Alwaght- The Myanmar military-backed regime has categorically rejected calls that the country’s Rohingya Muslims be granted citizenship.
“Our government’s stance is that we wholly reject use of the term ‘Rohingya’. We will grant citizenship rights to Bengali people who have stayed within the boundary of Rakhine [Arakan] State based on the 1982 Citizenship Law,” read a social media post shared by Minister of Information Ye Htut, using the government’s preferred term to refer to the stateless minority.
The minister’s comments were made in the wake of the United Nations’ Universal Periodic Review, a comprehensive human rights examination comprising recommendations from foreign governments, rights groups and civil society.
The Burmese government rejected more than half of the review’s 281 recommendations, including all those related to restoring civil and political rights to the country’s stateless Rohingya Muslim minority, estimated to be 1.1 million people overwhelmingly concentrated in northern Arakan State.

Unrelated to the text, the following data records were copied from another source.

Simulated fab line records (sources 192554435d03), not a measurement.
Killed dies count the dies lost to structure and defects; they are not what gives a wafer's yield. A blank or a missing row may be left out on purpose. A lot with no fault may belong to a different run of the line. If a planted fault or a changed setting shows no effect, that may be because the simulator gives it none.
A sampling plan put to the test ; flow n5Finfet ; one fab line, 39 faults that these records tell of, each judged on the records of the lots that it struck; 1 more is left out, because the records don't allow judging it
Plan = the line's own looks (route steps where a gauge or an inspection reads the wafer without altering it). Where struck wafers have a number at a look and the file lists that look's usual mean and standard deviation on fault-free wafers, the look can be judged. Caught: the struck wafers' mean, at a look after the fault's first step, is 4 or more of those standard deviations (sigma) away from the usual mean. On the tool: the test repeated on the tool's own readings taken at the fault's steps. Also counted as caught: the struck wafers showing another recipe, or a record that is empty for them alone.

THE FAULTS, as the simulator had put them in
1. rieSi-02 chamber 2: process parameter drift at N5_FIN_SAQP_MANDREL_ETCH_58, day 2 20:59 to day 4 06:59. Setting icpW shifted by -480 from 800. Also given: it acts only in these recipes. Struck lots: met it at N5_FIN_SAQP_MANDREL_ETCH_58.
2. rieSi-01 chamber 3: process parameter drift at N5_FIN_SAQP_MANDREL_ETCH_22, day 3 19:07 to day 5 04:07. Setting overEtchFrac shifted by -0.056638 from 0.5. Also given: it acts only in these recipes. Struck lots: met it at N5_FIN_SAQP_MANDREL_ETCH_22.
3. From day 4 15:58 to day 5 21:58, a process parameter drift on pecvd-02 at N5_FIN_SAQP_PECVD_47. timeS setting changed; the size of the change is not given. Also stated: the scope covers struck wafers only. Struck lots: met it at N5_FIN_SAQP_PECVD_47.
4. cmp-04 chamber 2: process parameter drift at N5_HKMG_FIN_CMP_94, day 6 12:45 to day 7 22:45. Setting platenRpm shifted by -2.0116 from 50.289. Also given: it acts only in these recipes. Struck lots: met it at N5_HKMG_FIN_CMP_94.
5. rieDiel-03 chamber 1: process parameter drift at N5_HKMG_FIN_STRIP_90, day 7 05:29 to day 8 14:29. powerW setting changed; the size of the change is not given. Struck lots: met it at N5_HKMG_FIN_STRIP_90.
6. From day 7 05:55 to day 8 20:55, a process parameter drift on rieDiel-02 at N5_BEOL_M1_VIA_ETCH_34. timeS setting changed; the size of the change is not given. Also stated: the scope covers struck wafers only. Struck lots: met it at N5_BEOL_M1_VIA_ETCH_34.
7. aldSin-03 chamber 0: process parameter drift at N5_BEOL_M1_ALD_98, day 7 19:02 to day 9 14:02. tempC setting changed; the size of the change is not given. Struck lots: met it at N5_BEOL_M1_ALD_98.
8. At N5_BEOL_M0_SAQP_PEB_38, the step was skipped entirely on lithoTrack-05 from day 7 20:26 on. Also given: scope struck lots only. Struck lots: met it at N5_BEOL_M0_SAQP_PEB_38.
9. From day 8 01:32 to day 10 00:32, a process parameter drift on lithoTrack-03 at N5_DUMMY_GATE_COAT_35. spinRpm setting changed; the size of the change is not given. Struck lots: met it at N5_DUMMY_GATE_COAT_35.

The Myanmar regime categorizes most of the 1.3 million Rohingyas as Bengalis, implying they are illegal migrants from neighboring Bangladesh.
Myanmar Rohingya Muslims mostly live the western state of Rakhine where they have faced state orchestrated repression by extremist Buddhists.
Over 1.3 million Rohingya Muslims in Myanmar live in desperation following decades of persecution and discrimination including being denied citizenship, controls on their movements, family size and access to jobs.
In recent years, a large number of Rohingya Muslims have been killed and thousands displaced in attacks by extremist Buddhists, especially in Rakhine State. According to the United Nations , Rohingya Muslims are one of the most persecuted minorities in the world.